2
votes

I am trying to query bigquery from apache spark 2.2.0 using Simba JDBC Driver (bigquery jdbc 4.2)

This is my code:

import spark.implicits._
import org.apache.spark.sql.SQLContext
val sqlcontext = new org.apache.spark.sql.SQLContext(sc)
val pushdown_query = "(select * from mydb.mytable) AS T"
val dataframe_bq = sqlcontext.read.format("jdbc").option("url","jdbc:bigquery://https://www.googleapis.com/bigquery/v2:443;ProjectId=xxxx;OAuthType=0;[email protected];OAuthPvtKeyPath=/path/file.json;").option("driver", "com.simba.googlebigquery.jdbc42.Driver").option("dbtable", pushdown_query).load()
dataframe_bq.show()

This is the error:

org.apache.spark.SparkException: Job aborted due to stage failure: Task 0 in stage 3.0 failed 1 times, most recent failure: Lost task 0.0 in stage 3.0 (TID 3, localhost, executor driver): java.sql.SQLDataException: 

[Simba][JDBC](10140) Error converting value to Timestamp.

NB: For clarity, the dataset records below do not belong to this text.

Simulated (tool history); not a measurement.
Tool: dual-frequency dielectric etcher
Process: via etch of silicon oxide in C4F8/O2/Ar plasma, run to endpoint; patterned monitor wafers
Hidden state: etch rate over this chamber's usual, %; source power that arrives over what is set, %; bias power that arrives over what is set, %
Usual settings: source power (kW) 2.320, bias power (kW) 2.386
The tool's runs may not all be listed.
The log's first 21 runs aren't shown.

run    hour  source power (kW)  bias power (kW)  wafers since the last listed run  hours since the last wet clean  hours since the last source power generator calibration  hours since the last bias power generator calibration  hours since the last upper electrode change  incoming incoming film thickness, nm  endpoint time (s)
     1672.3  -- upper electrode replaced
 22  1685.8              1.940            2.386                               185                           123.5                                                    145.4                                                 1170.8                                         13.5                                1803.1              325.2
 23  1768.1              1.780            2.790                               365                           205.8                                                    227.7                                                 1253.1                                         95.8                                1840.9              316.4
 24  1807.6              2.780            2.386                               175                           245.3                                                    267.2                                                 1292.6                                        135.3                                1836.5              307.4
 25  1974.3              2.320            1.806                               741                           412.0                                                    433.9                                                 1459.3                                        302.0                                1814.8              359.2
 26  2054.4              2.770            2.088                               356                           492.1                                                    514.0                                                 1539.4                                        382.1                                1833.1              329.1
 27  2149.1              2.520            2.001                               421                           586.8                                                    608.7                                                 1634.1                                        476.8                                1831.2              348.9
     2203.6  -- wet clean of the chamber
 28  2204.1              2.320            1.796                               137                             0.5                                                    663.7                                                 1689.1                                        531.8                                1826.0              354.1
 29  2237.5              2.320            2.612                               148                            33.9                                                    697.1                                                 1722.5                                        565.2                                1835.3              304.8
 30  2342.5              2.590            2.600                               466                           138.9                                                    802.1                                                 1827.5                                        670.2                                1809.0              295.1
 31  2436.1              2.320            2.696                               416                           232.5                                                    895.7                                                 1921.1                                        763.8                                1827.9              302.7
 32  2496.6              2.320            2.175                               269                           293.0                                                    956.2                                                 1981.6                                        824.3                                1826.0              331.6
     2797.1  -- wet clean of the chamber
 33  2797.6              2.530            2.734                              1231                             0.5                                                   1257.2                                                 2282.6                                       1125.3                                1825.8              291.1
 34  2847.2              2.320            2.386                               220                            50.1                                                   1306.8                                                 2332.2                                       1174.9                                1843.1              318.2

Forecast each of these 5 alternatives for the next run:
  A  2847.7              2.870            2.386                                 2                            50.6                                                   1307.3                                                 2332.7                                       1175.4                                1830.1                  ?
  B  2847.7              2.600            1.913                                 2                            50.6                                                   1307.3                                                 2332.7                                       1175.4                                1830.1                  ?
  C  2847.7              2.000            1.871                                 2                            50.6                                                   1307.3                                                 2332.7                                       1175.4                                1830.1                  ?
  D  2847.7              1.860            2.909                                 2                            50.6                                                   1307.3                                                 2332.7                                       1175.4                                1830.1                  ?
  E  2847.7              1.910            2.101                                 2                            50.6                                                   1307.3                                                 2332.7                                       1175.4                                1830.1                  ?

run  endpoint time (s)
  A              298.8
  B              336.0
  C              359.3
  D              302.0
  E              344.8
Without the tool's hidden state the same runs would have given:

The conversion error may occur for any data type like also:

[Simba][JDBC](10140) Error converting value to Long.

Spark 2.x make every columnName gets double-quoted !

So for example SELECT UserID, UserName FROM USERS

Will be manipulated to SELECT "UserID", "UserName" FROM USERS

And the dataframe will look like this:

+------+--------+ 
|UserID|UserName| 
+------+--------+ 
|UserID|UserName| 
|UserID|UserName| 
|UserID|UserName| 
+------+--------+ 

The proposed solution is to write custom spark JDBC dialect but I am not yet able to get it running properly.

I appreciate if you can let me know how to solve this issue. Thanks in advance.

4
Did you ever resolve this? I have same issue.doug
is there any solution to this?Phoenix

4 Answers

0
votes

Faced the same issue.

If you need to use Spark JDBC, there no other options but using/implementing custom JDBC dialect. You can take a look at https://github.com/trK54Ylmz/spark-bigquery, it worked for me with minor changes.

If JDBC is not the requirement, you can also try one of the connectors available: from Spotify (in maintenance mode currently), Google's native connector for Dataproc (quite limited, unfortunately) or this third-party version which looks promising.

0
votes

To solve this issue, I had to edit the Apache Spark version 2.1 source code and recompile it to handle this issue using the following procedure:

1) Prerequisites

 Maven 3.3.9 or newer and Java 8+ 

2) Download spark source code, in my case it was version 2.1

3) Update the source code to prevent Spark from adding a double quote to column names!, search for the code below and replace it accordingly.

Source code refernece file: https://github.com/apache/spark/blob/branch-2.1/sql/core/src/main/scala/org/apache/spark/sql/jdbc/JdbcDialects.scala#L90

edit this function:

def quoteIdentifier(colName: String): String = {
    s""""$colName""""
}

and make it like this :


def quoteIdentifier(colName: String): String = {
    return colName
}

4) build it with maven

  Install maven 3.3.9 or above and java 8 and then build it:
    ./dev/make-distribution.sh --name custom-spark --pip --r --tgz -Psparkr -Phadoop-2.7 -Phive -Phive-thriftserver -Pmesos -Pyarn

Hope that will help you.

0
votes

When I use Simba jdbc driver for Spark, the option UseNativeQuery=0 solved the following issue:

[Simba][JDBC](10140) Error converting value to Timestamp

So hopefully I didn't have to develop any specific dialect.

0
votes

The issue is, one of the pre-registered jdbc dialect adds extra quotes around the field name.

so the query - select column1,column2 from table became select "column1","column2" from table

To resolve the issue in spark, add below code after creating spark context and before creating dataframe. [This solution is specifically for SIMBA driver].

JdbcDialects.registerDialect(new JdbcDialect() {

override def canHandle(url: String): Boolean = url.toLowerCase.startsWith("jdbc:bigquery:")

override

def quoteIdentifier(column: String): String =  column

})